RSM Restructuring Advisory partner Damian Webb told the NARA property receivers conference the shocking details of how the once booming P2P property lending market collapsed.

Webb has been examining the sector for several years, with the last 18 months spent trying to recover as much funds as possible for investors in the collapsed firm Lendy.

He detailed how priority was placed on creating value for shareholders and lending out money with little regard for standard underwriting principles which eventually cost the retail investors significant sums.

 

More failures to come

Lendy is the highest profile of these firms to collapse but there have been others and Webb believes there will be more to come with others still in trouble.

“There are a number of operators in that space that will do well, they are well run they’ve got a good client base and they will continue, but the market is moving very much towards alternative lending out of institutional funds,” Webb said.

“We’re getting this natural selection for the benefit of the market because the poor players are effectively being killed off because they are not competitive.

“The future is alternative lending – P2P may be an aspect of that but it’s going to be a very small aspect with the main source being alternative lenders.
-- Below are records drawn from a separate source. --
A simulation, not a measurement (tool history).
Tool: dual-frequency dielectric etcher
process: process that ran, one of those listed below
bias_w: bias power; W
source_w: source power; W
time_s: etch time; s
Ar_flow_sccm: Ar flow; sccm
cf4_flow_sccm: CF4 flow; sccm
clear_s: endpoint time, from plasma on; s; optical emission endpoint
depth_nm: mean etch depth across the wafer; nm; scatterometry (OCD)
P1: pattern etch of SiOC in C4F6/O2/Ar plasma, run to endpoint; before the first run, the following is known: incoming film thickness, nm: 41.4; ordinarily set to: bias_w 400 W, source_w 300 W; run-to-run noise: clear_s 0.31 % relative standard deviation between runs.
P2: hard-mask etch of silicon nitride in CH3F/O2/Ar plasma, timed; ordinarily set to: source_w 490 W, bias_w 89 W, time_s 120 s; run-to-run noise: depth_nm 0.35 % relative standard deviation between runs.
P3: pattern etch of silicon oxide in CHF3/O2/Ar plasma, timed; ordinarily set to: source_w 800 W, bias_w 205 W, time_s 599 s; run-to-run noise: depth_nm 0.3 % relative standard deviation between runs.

“I think there will be more failures in that P2P space, but it has largely been fixed or closed down by the Financial Conduct Authority (FCA),” he added.

 

More tech than finance

The historic failures in P2P lending over the last decade can be generally summed up by shareholder greed, too much capital, using technology to cut out credit risk processes, and lack of experience in lending.

“Many of the people involved in fintech were more technology than finance-based, they had no financial background,” Webb said.

“There was no grey hair, there was no experience, people just jumped into the sector, worked out there was an ability to deploy money and did so with minimal review of credit or understanding of lending.

“And they went in to areas I think they deemed to be simplistic, i.e. property lending, but they didn’t really understand the issues involved.”

Webb explained that all too often technology automation was at the expense of normal credit processes and therefore at the detriment of lending.

“So often the credit processes were automated and based on third party data so there weren’t the normal checks and balances you would get at standard institutions or more experienced institutions,” he continued.

“People were dependent upon and relied upon the technology and didn’t really understand whether they were doing the right process.”

 

‘Fintech was sexy’

Webb also revealed that many lenders had benefitted from huge excess liquidity, potentially receiving as much as £10m to £20m a month so the emphasis was on deploying capital quickly to hold on to the investors coming in to the business.

Instead of asking ‘Is this deal right?’ the need to deploy capital quickly was behind many of the decisions being made.

And he adds that many of those involved were drawn to building the value of the business, not sound investments.

“Fintech was sexy and many of the shareholders were concerned with equity value creation and announcing the value of the business,” he continued.

“The metrics were simple – there was a sizeable loan book and the profitability and ability to attract new customers.

“So having credit checks was an inhibitor of the growth of the value of the business and that’s what many of the shareholders wanted, they wanted equity value creation.

“And therefore they would bend the credit processes to ensure the value being created in the business and this fundamentally dis-aligned interests.”

 

‘Run roughshod over credit processes’

At the weak firms, it was typically young and inexperienced individuals leading and there was often no senior or corporate governance.

This meant firms “run roughshod over credit processes and standard banking processes that had been in place for years, creating significant value for themselves in the business but at significant expense of the retail investors investing into the platforms.”

And there were lack processes around valuations where borrowers were allowed to appoint their own valuer.

“The borrower would then say the value needs to be ‘X’ and the valuer would sign off on it and you would consistently see valuers working on a range of projects for the same lender,” Webb said.

“The P2P lenders would also lean on the valuers as they wanted to deploy the capital, so it wasn’t just the borrowers.

“So they would encourage the valuation level and would ignore things such as connected party leases, they wouldn’t read the title documentation properly, they wouldn’t engage properly.”

There are still some concerns around bounceback and CBILs loans within P2P lenders, which Webb says is producing some “very strange behaviour”. “There’s huge liquidity and still very strange practices,” he said.

 

Regulation and institutional funding

However, the P2P lenders left behind are largely driven with funding from capital markets and other institutional sources now, providing a safer environment with checks and balances in place.

Webb emphasised that those lenders able to attract the institutional funding are generally those with stronger governance and credit processes which these investors look for.

“A lot of the issues have been weeded out by regulations and by institutional capital coming into the sector. So the sector is in quite a good place from those perspectives,” he added.